There are three positive ways of getting a behavior - capturing, luring, and shaping. Of these, shaping is by far the most difficult - and the most fun. With shaping, you can literally teach your dog to perform any behavior he is physically capable of doing. Shaping will bring you closer to seeing into your dog's thoughts than you ever thought possible.
Whether you've heard about shaping and don't know what all the fuss is about, or you're just not confident in your ability to form this very special relationship with your dog, we'll be here to help you master each step along the way. Materials for this class are as prepared by instructor Sue Ailsby (now retired). Sue's materials along side homework feedback from FDSA instructor Heather Lawson will help you work through the process - selecting appropriate exercises to start with, introducing the clicker, and helping you develop your timing and criteria. In this fun, educational, and entertaining class, you'll be able to watch your training skills skyrocket while introducing you to a smart, willing, exciting, intelligent partner - your own dog!
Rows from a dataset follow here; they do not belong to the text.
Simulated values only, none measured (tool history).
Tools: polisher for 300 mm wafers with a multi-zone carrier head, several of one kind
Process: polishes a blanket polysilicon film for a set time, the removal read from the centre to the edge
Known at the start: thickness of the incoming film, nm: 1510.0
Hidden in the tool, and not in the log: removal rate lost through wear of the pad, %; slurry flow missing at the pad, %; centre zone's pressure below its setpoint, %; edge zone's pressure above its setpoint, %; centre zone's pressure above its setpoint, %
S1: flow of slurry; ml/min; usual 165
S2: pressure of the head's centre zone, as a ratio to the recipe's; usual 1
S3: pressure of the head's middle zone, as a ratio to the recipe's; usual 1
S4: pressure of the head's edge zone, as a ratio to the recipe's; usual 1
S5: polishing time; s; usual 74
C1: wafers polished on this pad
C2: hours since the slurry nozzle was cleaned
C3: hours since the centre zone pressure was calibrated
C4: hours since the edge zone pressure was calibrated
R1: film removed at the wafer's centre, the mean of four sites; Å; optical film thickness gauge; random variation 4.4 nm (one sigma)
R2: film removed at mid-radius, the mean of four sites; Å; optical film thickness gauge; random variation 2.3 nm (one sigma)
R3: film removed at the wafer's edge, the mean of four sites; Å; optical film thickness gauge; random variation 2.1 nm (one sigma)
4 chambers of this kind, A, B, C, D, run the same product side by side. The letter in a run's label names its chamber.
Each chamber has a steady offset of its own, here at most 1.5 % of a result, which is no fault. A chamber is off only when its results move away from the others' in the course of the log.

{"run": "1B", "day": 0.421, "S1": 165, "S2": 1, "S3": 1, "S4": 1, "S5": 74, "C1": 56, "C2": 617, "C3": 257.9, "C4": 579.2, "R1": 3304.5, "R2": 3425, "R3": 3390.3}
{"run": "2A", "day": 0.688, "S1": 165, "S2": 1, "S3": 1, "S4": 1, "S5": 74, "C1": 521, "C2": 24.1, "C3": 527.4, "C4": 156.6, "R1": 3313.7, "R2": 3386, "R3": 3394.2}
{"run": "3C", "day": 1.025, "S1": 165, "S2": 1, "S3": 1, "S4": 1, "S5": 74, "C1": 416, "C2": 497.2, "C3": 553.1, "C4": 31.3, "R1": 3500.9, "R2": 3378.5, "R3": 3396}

NOTE: Class lecture materials are as originally prepared by Sue Ailsby who has now retired from active teaching. Sue will not participate in any of the homework or discussion forums. All class forum feedback will be handled by FDSA instructor Heather Lawson.
Teaching Approach
Lectures are released through each week and skills generally will build on each other. The lectures are broken down by each skill; highlighting multiple parts. Each lecture has the objective of the exercise, applications followed by written instructions, and video examples for each of the steps. The videos are generally 1 to 2min long and show actual training sessions. No voiceover is used during the video however, subtitle explanations are part of the video content. Homework summaries can be found at the end of lectures.
Susan Finlay Ailsby (she/her) has retired from active teaching for FDSA. She is a retired obedience and conformation judge. She has been "in dogs" for 54 years, having owned and trained Chihuahuas, miniature pinschers, miniature longhaired dachshunds, Australian cattle dogs, miniature schnauzers, giant schnauzers, and Portuguese...(Click here for full bio and to view Sue's self-study courses)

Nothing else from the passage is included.